International Solar Alliance meets in Paris to define roadmap for raising $1 billion.
NEW DELHI: The International Solar Alliance has begun working on a Common Risk Mitigation mechanism and is aiming to gather $1 billion under it by December 2018.
“There is a task force headed by the Terrawatt Initiative (TWI) with members from the World Bank Group, The Currency Exchange Fund (TCX), the Council on Energy, Environment and Water (CEEW), and also the Confederation of Indian Industries (CII),” Upendra Tripathy, Interm Director-General, ISA, told BusinessLine.
“This task force is holding a meeting on December 11 in Paris to define the fund-raising roadmap for the Common Risk Mitigating Mechanism (CRMM). The recommendations of this committee will be placed before the ISA steering committee,” he added.
According to the minutes of the fifth meeting of the International Steering Committee of ISA, the objective of CRMM is de-risking and reducing the financial cost of solar projects in member countries. The mechanism is slated to be rolled out by December 2018.
“CRMM will act as a pooled insurance with limited liability. Banks and multi-lateral institutions can contribute to the fund for a marginal premium. This will lower the cost of capital for developing renewable energy projects.
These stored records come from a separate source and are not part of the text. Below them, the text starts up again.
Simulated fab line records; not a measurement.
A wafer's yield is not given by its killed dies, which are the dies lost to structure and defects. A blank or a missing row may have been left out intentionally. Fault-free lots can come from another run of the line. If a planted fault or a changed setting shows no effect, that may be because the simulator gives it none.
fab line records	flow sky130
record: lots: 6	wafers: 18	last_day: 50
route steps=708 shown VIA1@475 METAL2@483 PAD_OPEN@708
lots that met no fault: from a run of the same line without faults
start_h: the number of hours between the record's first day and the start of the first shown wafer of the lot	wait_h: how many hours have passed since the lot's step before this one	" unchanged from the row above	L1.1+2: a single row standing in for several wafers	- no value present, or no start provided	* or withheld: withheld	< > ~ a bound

“The premium will be comparable to the rates by Exim banks. We hope it to be less than 1 per cent. We aim to have $1 billion under CRMM by December-end next year,” Tripathy said.
Funds raised
It is understood that the CRMM fund already has channelled $250 million through the India-UK Fund. The body aims to raise another $350 million through the Green Climate Fund and around $250 million from private investors. A $300-million India-French fund, similar to the India-UK Fund, is also being assessed.
An official aware of the possible CRMM working, said: “The risk basket CRMM will cover will be customised as per the member country. It can vary to cover hurdles such land acquisition to change of government, depending on the magnitude of risk in a member country.”